I wish someone would tell me what it is that is inherently sillier about a flying nun than a flying Kansas farmboy. I really would like to know.
The latest TV incarnation of the flying farmboy myth, Smallville, has had patches of bad scripts, shaky storylines and woefully flat acting yet it's embraced as serious TV fiction worthy of mythic Superman stature. The Flying Nun TV show, though burdened by sometimes extremely sappy and simplistic themes, boasted a couple of wonderful comic lead actors (Sally Field and the late, great Alejandro Rey) to say nothing of a strong supporting cast and mainly funny scripts. Yet recently it was proclaimed the "worst TV show of all time". Not just A Worst but The Worst.
I liked Smallville but I am here to admit before the world that I loved the Flying Nun. I'm not Catholic -- I don't even believe in god -- but as a young girl I watched it devoutly as did many women my age who are now too close for comfort to fifty. When the series was released on DVD, I purchased it (in a plain brown wrapper of course) and smuggled it home (living room drapes safely drawn) to enjoy it all over again.

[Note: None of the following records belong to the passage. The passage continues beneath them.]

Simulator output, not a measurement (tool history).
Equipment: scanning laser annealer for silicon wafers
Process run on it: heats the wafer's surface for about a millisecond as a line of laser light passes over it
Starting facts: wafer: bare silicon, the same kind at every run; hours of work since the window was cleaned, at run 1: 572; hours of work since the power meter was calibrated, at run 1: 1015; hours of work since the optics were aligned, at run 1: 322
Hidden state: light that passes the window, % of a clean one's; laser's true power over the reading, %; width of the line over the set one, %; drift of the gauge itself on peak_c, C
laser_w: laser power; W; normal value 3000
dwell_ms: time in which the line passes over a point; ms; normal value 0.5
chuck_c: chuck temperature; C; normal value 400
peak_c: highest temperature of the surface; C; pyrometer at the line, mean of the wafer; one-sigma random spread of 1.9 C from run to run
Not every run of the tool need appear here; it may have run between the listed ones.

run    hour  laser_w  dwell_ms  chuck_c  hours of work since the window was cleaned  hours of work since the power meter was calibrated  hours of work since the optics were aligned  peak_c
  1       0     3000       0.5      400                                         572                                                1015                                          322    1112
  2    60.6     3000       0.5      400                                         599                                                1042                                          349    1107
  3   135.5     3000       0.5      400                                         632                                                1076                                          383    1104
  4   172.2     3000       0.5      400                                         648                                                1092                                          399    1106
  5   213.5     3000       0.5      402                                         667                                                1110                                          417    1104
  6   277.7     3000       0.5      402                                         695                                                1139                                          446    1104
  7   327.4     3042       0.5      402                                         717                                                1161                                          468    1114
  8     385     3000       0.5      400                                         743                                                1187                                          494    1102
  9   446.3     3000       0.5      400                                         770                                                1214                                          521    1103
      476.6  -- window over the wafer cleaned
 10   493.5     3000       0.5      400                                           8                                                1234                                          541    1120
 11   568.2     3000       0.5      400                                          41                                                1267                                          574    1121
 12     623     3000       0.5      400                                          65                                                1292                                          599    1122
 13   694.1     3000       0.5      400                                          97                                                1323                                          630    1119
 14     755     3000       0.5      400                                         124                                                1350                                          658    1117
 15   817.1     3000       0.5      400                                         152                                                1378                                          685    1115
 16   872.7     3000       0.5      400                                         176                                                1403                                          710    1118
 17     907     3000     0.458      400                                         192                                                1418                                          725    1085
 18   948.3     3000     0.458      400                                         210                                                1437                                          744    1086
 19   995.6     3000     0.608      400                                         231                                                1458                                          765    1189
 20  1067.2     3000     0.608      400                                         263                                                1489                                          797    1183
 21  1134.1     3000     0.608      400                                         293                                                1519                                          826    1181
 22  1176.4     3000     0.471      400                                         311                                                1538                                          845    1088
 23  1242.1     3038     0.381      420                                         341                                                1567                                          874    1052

While re-watching it, I kept waiting for the other shoe to drop ... to discover the thing that would make it evident to me why the series I had loved was "so bad".
It had no more silly a premise than various other TV shows of the same period. TFN's plots were typical Screen Gems fare with back lots strewn with shipping crates to look like sorta kinda Puerto Ricanesque streets. There was a wider range of stumbling pseudo-Latino accents than one would find at a United Nations sports bar. But The Flying Nun was actually funny. Very funny at times.
It also had a sense of poetry and inner myth about it that other "silly shows" did not have. So why is this one little show singled out for so much scorn?
Is it because Superman is based in the realm of comics which is embraced as something mythically rich? Well, The Flying Nun had literary origins ("The Fifth Pelican" by Tere Rios). It had its own mythic literary wings. Why is a "flying nun" a gimmick but a "flying Kansas farmboy" a probative trope? I'm still waiting to have it explained to me.
The one element that clearly sets The Flying Nun apart is that its lead character is female.
And Sister Bertrille was no "owned woman" like the female lead in I Dream ofJeannie (constantly clad in provocative attire while she refers to her male companion as "master"). Or a housewife who was regularly "ordered" to do things by her husband as was Samantha on Bewitched. Sister Bertrille (whose "real name" was Elsie Ethrington) was not a nun but a novice and therefore not yet "married to Christ". The only man in her life was her companion of choice (the wonderfully harassed while continually love struck Carlos Ramirez). Her life was her own. Her career was her choice. She owed her gift of flight to no one but destiny.
Quite simply, The Flying Nun is a sweet, lovely allegory for personal empowerment (especially for little girls ... and for those of us who occasionally aspire to think like them). I've now begun to wonder if – perhaps -- that is what threatens many people about the entire series. Most of its modern critics seem to be male. It seems like the myths of young boys have always outranked the dreams of little girls in terms of popular culture memes. And women have allowed it to stay that way.
Had the younger viewers been eternally happy with a never-ending tale of a flying nun, the series might have gone on for ages though it wouldn't have been nearly so beloved. But our hopes were set as high as Elsie's. Young girls, like all intelligent creatures, can see the new horizon. In truth, more than the flying and the humor and the silly premise, my friends and I loved the wonderfully democratic relationship at TFN's core. Elsie had changed Carlos Ramirez as much as Carlos had changed Elsie. Theirs was truly a relationship of equals.
What did we want? That was simple. We only wanted the impossible. We wanted her to forget her lame, ultimately disempowering engagement to Jesus. Still wanted her to have her wings (even with the silly hat). Still adored her spiritual center and her personal northern star. We just also wanted her to kiss Carlos. And to kiss him a lot. And to keep on doing so. Like always.
No small order to the 1960s religious frame of mind.
But while women may fly we may only fly "so high". We are forever trapped by Virginia Woolf's "Angel in the House". The Church wouldn't "go there"; the network couldn't "go there". The very possibility that Elsie might have had her religious life AND Carlos was unthinkable ... unless one was a free-thinking, hormone-fired young girl.
With it all, am I just seeing patterns in the chaos of my own nack standards for popular entertainment? Am I reaching? Do I need a life? Well, yes, but that's beside the point.